Recently, sound evidence has been provided that fault structure plays a key role in driving almost all the crucial large-scale processes characterizing seismic dynamics23 such as the localization of earthquake nucleation, propagation and arrest of rupture and aftershock occurrence. The rheological properties of fault rocks are related to the dynamics of coseismic slip, which, in turn, is connected to the topological features of faulting. The roughness of the dislocation surface is proven to affect stress accumulation, strain accommodation and release24. In this regard, geometrical complexities, and heterogeneity, i.e., state of fracturing and fault topology, represent the hidden factor shaping the seismic dynamics from coseismic to spatial and temporal scale of tectonics25,26,27. Fault topology is in fact suggested to control the statistical properties of seismicity, producing a wide range of behaviors with different varying recurrence times, periodicity, and consistency over time in seismic time series, its magnitude and radiation pattern28.

The moment tensor is the most complete quantitative information that can be extracted from seismic recordings29. The moment tensor is symmetric with six independent components. It can be decomposed into an isotropic part (ISO), a double-couple (DC) and a compensated linear vector dipole (CLVD). The isotropic part provides a measure of the volume change, while the deviatoric contribution, i.e., the second and the third terms, have null trace.
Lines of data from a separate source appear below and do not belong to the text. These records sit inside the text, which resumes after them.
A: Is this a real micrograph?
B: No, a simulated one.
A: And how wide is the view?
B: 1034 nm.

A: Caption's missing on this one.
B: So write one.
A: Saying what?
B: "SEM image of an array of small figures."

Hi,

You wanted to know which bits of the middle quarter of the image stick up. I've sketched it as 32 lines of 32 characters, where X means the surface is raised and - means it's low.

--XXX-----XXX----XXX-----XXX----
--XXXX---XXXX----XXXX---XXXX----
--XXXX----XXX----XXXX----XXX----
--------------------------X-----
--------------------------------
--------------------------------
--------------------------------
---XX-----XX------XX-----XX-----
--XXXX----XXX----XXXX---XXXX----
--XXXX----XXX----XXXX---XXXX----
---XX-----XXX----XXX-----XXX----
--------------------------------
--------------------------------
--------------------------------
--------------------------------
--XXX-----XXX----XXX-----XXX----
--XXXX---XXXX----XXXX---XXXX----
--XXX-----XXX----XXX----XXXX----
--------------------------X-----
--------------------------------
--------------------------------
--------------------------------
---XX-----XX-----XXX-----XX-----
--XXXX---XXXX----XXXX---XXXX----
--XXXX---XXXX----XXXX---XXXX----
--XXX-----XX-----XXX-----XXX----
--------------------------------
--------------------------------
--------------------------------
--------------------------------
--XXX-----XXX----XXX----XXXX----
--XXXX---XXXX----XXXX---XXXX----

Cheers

In the simplest case, an earthquake can be thought as a unidirectional slip on a single fault plane, so that its moment tensor can be represented by a double-couple of forces acting with null net torque30. However, real faults are not planar surfaces, nor have they well-defined simple geometries at all. They are fractals31,32,33 which stem from spatial self-organization. Hence, large-scale heterogeneities34, not only friction, are likely to control the development of fault systems producing complex ruptures which can lead to low DC components in the moment tensors35. Non-DC events can have different physical origins: high ISO terms are usually caused by varying fluid flow, landslides, and volcanic eruptions; explosions are classical examples of artificial ISO-earthquakes. Non-planar or multi-patch ruptures are instead characterized by significant CLVD components, e.g.36,37. They arise from the sum of DC-like moment tensors produced by shear faulting on locally planar fractures with different spatial orientations38. Other possible origins are shear fractures in heterogeneous and anisotropic media (e.g., facies transitions). Therefore, the CLVD contribution can be considered a suggestive marker for topological complexity of the seismic source and thus, moment tensors may be suitable to delve into the dynamics of the coseismic fracture. Nevertheless, above all for shallow seismic events, some moment tensor components may not be accurately determined, producing spurious non-DC39. Wrong hypocentre localizations, centroid mis-location, and inaccurate velocity models of seismic waves in the crust and in the mantle can also be responsible for spurious non-DC moment tensors40. For these reasons, non-DC components have been considered to be artifacts in most of the cases41,42.

The previous conclusion was also supported by the large scatter of data and errors in different catalogues43 suggesting that better detection procedures should be required before a minimal accuracy could be get for a reliable analysis of CLVDs.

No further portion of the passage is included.